Part of this content first appeared in Gambling Compliance on 30th May 2017.
As part of its mission to “keep crime out of gambling”, the UK Gambling Commission is asking licensees to submit data on what their sister companies are doing in other markets because “revenues generated in ‘grey’ markets could be used to gain a commercial advantage in Great Britain”.
Since 2014, licensees have been asked to explain the legality of their business in other countries where that business represented more than 3% of total revenue. Wiggin associate Chris Elliot believes that the actual number of notifications may have been small, since because operators have only licensed a UK-facing unit that does 100 percent of its business in the UK.
“The commission is painting it as a slight change, but it is a broadening of the notification requirements,” he comments. The disclosure requirements make it clear that “demonstrating a coherent risk rationale is an ongoing obligation”.
The UK Gambling Commission is introducing a new requirement from April 2018 to notify it when revenue derived from a jurisdiction (by any entity within the licensee’s group exceeds 3% of the group’s total revenue (or 10% of the group’s total revenue where the group’s total revenue is less than £5m).

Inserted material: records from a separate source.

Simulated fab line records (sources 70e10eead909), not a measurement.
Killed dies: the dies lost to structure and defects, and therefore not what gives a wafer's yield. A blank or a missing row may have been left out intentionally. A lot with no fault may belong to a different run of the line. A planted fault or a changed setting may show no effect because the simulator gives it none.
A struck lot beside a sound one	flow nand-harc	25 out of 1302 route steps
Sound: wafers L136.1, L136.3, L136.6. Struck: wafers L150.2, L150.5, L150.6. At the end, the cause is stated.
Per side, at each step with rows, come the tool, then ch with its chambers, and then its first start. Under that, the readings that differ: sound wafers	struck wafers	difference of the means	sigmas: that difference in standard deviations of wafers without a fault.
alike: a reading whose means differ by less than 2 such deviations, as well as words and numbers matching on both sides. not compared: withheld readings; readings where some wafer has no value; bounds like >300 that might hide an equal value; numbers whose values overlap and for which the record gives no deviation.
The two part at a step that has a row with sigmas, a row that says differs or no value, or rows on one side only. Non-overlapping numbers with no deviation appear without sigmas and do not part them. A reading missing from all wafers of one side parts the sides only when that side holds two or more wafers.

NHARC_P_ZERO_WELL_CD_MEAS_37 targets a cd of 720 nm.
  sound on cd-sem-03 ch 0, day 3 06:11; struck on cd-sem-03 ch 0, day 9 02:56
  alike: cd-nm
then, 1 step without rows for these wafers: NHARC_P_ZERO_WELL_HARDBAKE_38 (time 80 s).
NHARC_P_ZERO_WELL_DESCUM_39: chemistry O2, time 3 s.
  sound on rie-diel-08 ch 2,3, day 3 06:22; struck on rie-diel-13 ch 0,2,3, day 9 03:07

Whilst an increasing number of regulators are prepared to examine and assess legal rationales for the support of global revenues, only two regulators have made public statements with respect to suitability having regard to the derivation of .com revenue, being the Gambling Commission and the Division of Gaming Enforcement in New Jersey. Questions will continue to be raised as to whether the Commission should be concerned with the business of entities which are not (directly) within their regulatory purview.